It's a tale as old as time: neighbours falling out over a petty dispute – but in this Norfolk case, it ended with an enchanted cow and an accusation of witchcraft.

In the village of Runhall, at the time when Matthew Hopkins was still a feared name passed down as a threat to those whose work with herbs and magic was seen as witchcraft, two neighbours had a disagreement.

Thomas Cutting alleged, in 1679 (the same year that Thomas Oliver, the man linked to two Norwich women accused of being witches died) that a local woman, Anne Diver, had put an enchantment on his cow and bewitched his family. He said she had acted after he had refused to give her some herbs from his garden and that, after the refusal, he broke his leg and his wife and daughter both became ill.
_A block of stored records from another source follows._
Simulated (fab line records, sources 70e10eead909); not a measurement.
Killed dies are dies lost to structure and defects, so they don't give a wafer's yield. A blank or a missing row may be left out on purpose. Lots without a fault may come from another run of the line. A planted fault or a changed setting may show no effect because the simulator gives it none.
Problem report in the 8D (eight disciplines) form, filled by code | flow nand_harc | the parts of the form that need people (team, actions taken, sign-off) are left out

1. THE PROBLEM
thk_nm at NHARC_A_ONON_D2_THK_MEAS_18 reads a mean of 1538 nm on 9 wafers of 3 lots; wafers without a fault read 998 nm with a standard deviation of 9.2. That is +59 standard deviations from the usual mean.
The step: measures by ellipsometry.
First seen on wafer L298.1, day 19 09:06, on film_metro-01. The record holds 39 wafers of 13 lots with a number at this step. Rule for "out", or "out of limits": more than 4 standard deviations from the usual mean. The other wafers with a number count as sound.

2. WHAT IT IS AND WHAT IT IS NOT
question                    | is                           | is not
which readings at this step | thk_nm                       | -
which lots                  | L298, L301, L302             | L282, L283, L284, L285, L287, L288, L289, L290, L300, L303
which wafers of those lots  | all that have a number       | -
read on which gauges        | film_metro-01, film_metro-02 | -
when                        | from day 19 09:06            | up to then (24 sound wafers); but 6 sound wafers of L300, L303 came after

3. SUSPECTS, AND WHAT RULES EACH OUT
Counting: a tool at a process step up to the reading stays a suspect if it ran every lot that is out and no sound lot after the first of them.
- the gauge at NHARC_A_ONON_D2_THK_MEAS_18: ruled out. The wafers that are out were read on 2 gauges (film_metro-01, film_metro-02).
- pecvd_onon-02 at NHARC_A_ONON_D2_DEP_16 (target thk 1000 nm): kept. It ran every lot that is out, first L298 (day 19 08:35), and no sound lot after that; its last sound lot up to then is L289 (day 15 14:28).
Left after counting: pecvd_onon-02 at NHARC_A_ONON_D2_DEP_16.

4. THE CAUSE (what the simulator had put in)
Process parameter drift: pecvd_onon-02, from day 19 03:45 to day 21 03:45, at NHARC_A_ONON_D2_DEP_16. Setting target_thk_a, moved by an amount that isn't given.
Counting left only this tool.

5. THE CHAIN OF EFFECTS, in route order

As with so many other similar cases, other 'witnesses' began to come out of the woodwork with their own stories which damned poor Anne. John Calfe claimed that his illness, a year previously, had led him to a cunning man who in turn had shown him the image of Anne Diver in a glass (a case of a 'witch' condemning a 'witch'). John Castleton, who distributed money left to give to the poor of the parish chose to give Anne less than she had been given the year previously and she is said to have warned him that he should "take heed lest some mischief came to him or his."

Elizabeth Pitts went back further in a bid to add fuel to the fire. She claimed that in 1673, she had bought a goose from Diver and was then ill for four months after she ate it - imagine how long Pitts had stewed about that goose, and the sweet taste of revenge. Francis Beale decided to give Pitts a run for her money and told authorities that in 1669, a full decade before Cutting's claim, she had refused to give Anne some beer on a hot summer's day and then, when she drank the alcohol herself, had fallen sick for three weeks.

But all the above witnesses were outclassed by the memory of Susan Major, who rummaged in the attic of time to bring out a story that was 20 years old and involved Diver going to her master's house to beg some meat for her father. Before the meat could be brought out to her, Diver changed her mind and claimed she was too proud to take it: a week later, Susan fell ill, losing her sight and the ability to speak and suffering from stranger fits.

Keith Parry's Blog: The Diary of One Who Disappeared, adds further flesh to the bones and yet another example of contradiction in the case of suspected witchcraft, in this case, repelling witchcraft with counter-magic. "When Thomas Cutting believed that Anne Diver had bewitched one of his master's cows he threw a horseshoe with seven nail holes into the fire," he writes. "Elizabeth Pitts made an almost instant recovery from her bewitchment when she threw thatch from above the door of Anne Diver's house into the fire.

"Daniel Jecks, another of Diver's 'victims', chose another popular measure and went to a cunning man to seek help."

By the time that Anne was accused, accused witches in Britain spent a year in prison for a minor offence and faced death for a second -within 50 years, the same crimes would be dealt with the same penalties given to vagrants and con artists.

Across the Channel, however, the witch-hunting fever was burning out of control. In the same year that Anne was accused, the Liechtenstein witch trials began and around 100 people were killed over a three-year period and in France, Peronne Goguillon - an alleged French witch - and her accomplices were burned at the stake for witchcraft.

As for Anne, the trail runs cold after the accusations she faced in court, leading to hope that she lived to annoy her neighbours for some time to come.